Hearthstone Battlegrounds is upon us, and while we see lots of similarities in terms of card text and tribes, Hearthstone’s new game mode plays out very differently! Besides knowledge about Heroes and their strengths and weaknesses, it is of utmost importance to know about the ins and outs of Battleground’s strongest unit compositions and their synergies.
In this guide we want to showcase some of the best, as well as most creative Battleground setups!
Where regular Hearthstone fails, Battlegrounds perfectly transports the charming Mech tribe: Magnetism, summons, as well as Divine Shield and recycling mechanisms!
After a first glimpse at the usual Mech end game setup, one thing stands out: Besides Nightmare Amalgam, no early game units can be found. That alone makes playing a full Mech composition harder as you need to be more greedy in regards to your Tavern Tier. Yes, Micro Machine or Mecharoo can hold the base over the first few turns, but fall behind really fast.
That is one of the reasons why Nightmare Amalgam is a much more important composition piece in comparison to other setups. Rolling into it paves the way for going full Mech, while offering enough stats and tribe flexibility to synergize with other units on the board.
If you happen to encounter Cobalt Guardian and Psycho-o-Torn in the shop, your decision has already been made. These value powerhouses have insane late game potential thanks to its effects. Both units profit from Magnetic minions like Replicating Menace, making it on of the more important buffers for the Mech tribe.
The same goes for Annoy-o-Module. Equipping your heavy-hitters with Taunt as well as Divine Shield not only adds tons of battle value but also protects your precious back line. One part of this back line is Security Rover. Again, Mech summons synergize heavily with Cobalt Guardian, and 2/3 Taunt minions can buy enough time for your win condition to build up.
And that win condition is called Junkbot. Put it on the far right of your board, and you will see a rusty Mech turn into a large piece of metal who will be ready to wipe the opponent’s composition. This unit is so good, it even makes perfect sense to put another copy of it right next to your first one!

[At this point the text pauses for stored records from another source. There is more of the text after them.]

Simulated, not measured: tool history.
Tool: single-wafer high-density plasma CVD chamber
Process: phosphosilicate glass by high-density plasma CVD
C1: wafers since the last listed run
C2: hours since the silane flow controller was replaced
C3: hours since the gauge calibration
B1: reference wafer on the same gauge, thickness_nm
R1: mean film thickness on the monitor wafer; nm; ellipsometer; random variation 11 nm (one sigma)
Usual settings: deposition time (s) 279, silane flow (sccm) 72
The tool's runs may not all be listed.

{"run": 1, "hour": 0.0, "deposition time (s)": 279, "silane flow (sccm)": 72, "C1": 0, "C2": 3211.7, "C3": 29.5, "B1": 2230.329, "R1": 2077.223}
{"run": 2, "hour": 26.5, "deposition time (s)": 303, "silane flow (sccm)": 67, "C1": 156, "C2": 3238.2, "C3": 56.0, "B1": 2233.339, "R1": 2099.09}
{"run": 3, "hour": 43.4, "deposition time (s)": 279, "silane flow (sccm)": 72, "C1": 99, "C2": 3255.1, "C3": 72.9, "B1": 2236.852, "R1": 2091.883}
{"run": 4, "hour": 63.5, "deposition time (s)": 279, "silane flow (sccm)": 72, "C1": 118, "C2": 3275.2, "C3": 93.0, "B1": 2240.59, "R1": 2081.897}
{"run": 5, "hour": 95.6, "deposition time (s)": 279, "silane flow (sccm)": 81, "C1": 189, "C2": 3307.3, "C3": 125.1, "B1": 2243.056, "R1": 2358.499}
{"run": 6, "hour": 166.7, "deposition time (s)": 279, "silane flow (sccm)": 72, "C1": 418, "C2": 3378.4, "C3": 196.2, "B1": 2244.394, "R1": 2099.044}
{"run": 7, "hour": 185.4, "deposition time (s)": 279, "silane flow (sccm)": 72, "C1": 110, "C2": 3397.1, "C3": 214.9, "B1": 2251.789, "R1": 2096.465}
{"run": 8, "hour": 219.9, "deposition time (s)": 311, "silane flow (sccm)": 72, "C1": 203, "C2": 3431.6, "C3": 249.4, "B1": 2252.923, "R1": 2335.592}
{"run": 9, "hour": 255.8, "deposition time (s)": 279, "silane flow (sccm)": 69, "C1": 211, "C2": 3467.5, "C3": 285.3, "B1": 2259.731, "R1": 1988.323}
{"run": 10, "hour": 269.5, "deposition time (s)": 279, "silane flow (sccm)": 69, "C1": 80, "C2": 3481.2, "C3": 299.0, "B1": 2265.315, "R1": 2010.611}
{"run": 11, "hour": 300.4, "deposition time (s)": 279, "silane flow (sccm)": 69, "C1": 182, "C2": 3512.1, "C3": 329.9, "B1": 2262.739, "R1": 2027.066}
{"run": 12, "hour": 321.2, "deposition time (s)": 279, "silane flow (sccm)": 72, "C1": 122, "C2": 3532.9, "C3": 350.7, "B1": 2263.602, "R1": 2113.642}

Anything besides this core composition is just a bonus. Piloted Sky Golem showcases stellar value trading in the mid to late game, and Foe Reaper 4000 does for Mech comps what Cave Hydra does for Beasts. Kangor’s Apprentice as your last minions can yield excellent results as well; however, you need to be certain of its positioning, so that it triggers its Deathrattle effect at the right time!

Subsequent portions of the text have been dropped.